Attorney General's case against ULS flops

Jun 26, 2014

THE hearing of the case in which the Attorney General, Peter Nyombi sued Uganda Law Society (ULS) over his illegal expulsion has failed to take-off at the High Court

By Michael Odeng 

THE hearing of the case in which the Attorney General, Peter Nyombi sued Uganda Law Society (ULS) over his illegal expulsion has failed to take-off before the civil division of the High Court. 

The case was adjourned to August 28, 2014 following the absence of the High Court judge Stephen Musota. The judges have convened at Imperial Hotel for the National Legal Conference. 

Nyombi filed the suit seeking injunction restraining the ULS from circulating the certificate of incompetence issued against him without cause and demanded a public apology from the lawyer’s body. 

That public apology should be published “under wide circulation for a period of three weeks both in print and broadcast media" according to the suit. 

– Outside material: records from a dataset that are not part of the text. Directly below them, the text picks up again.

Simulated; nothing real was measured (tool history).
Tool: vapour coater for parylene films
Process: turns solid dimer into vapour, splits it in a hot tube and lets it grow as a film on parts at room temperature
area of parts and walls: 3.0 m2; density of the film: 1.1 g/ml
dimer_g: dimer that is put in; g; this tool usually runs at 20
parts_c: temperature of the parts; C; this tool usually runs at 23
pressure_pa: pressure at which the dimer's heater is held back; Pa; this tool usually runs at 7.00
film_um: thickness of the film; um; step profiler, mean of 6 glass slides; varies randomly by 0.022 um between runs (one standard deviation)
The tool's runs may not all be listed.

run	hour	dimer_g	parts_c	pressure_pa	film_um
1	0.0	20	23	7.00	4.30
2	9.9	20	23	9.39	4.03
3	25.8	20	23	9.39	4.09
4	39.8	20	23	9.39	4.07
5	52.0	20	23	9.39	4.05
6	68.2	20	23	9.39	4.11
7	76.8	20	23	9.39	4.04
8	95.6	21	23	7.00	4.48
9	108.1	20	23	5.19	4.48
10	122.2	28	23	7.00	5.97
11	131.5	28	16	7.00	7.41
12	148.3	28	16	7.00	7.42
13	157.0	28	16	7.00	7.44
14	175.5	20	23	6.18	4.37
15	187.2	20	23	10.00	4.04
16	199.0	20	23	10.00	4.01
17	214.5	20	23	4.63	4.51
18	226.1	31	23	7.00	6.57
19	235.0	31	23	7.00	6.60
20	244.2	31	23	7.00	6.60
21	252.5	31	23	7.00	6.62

He also wants the court to order ULS to pay him damages and the costs of the case. 

Other remedies Nyombi is seeking are; a court declaration that the ULS’ actions were illegal, completely outside its powers and void right from the beginning.

He also sought orders quashing the ULS resolutions and prohibiting the ULS from implementing them continuous circulation of the certificate of incompetence issued against him which he maintains were  void and unlawful.

City lawyer Jude Mbabaali and 15 other lawyers petitioned the ULS to call a general meeting to suspend Nyombi

They accused him of misadvising or failure to advise the Government against re-appointing Justice Benjamin Odoki as Chief Justice and Gen. Aronda Nyakairima as cabinet minister. 

They also accused him of poorly handing the oil case between one Severino Twinobusingye and the Attorney General.

They said that the Attorney General had turned hostile to the Parliament in court and “maliciously conceded the allegations against the House.  

They also accused him of giving unsolicited opinion to the Speaker condemning and castigating her for ruling to retain in Parliament, the MPs expelled from NRM.

In his application for judicial review of the ULS action filed on September 20,13, Nyombi said, that the ULS constituted itself into a court of law to determine without a reasoned judgment that his opinions were contrary to the law. 

Not only that, he complained, the ULS “were prosecutors and judges in their own cause, an act which was illegal.”

He said that moreover, he was not given a fair hearing which was a total violation of the inherent constitutional provisions on principals of natural justice.